Favorite song and why?
Too many to name. I love that music is a universal language that uses words powerfully to tap the full spectrum of human emotions.
Tell us about your hobby.
Daily movement and pushing myself with new physical challenges. I hesitate to call it a hobby as it's simply what I do each morning after waking early to pray, meditate and read. It’s my way of putting my own oxygen mask on, so to speak, so I am best able to serve others.
Finish the sentence: To ensure career advancement and pay parity for women, I will…
Use my resources — my voice, my influence, my position, my knowledge, my access, my decisions — to intentionally raise up ALL women. It’s my responsibility to listen, learn, advocate, lead and do all I can to be a stepping stone for others, particularly those who have wrongly had to fight harder to rise.

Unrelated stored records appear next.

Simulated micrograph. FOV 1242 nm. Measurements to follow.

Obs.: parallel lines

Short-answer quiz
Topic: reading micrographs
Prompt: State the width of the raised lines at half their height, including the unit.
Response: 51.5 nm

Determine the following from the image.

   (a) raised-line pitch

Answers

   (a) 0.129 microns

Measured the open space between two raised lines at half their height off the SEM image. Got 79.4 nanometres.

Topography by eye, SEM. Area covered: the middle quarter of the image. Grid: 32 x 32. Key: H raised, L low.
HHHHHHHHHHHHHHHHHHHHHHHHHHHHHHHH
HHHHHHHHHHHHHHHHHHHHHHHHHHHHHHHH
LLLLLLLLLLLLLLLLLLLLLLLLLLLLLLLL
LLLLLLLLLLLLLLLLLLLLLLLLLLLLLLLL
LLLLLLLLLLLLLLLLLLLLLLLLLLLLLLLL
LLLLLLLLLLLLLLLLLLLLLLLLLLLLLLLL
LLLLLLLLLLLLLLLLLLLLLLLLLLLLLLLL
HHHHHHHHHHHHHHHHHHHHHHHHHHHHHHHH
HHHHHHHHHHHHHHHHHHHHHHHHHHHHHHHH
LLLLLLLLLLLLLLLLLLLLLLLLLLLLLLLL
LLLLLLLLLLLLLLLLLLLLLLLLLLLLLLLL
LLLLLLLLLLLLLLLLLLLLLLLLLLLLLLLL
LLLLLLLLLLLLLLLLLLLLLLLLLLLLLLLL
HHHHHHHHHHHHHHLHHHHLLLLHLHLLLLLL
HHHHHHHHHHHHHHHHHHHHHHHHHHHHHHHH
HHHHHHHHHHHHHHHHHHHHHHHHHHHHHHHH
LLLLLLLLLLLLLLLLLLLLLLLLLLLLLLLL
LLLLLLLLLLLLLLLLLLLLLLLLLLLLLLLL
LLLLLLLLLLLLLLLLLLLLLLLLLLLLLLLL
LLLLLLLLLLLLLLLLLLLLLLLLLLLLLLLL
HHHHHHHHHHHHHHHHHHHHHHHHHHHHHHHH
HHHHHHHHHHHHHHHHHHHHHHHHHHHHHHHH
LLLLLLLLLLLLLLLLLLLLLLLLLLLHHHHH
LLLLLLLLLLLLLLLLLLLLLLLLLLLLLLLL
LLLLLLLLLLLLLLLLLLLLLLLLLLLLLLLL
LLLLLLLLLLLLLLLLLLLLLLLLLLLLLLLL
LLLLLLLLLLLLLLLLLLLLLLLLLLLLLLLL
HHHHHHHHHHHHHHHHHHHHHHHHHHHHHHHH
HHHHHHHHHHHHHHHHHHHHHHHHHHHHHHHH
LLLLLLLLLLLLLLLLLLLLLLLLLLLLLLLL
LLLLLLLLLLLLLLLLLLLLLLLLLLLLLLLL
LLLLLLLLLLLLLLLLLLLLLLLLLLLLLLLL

What is it about our industry that frustrates the hell out of you?
When we fail to value all people or use our tremendous talents as communicators and influencers to drive change.
When have you seen this industry and your organization really shine?
Daily. ALSAC and St. Jude were founded on the principles of inclusion and unity in an effort to ensure that no child dies in the dawn of life. The work of St. Jude is possible because millions of people have come together in a movement to help save the most vulnerable among us: our sick children.
What is your golden rule at work?
Serve the mission, serve others, never take for granted the responsibility entrusted to you and remember everyone around you matters deeply.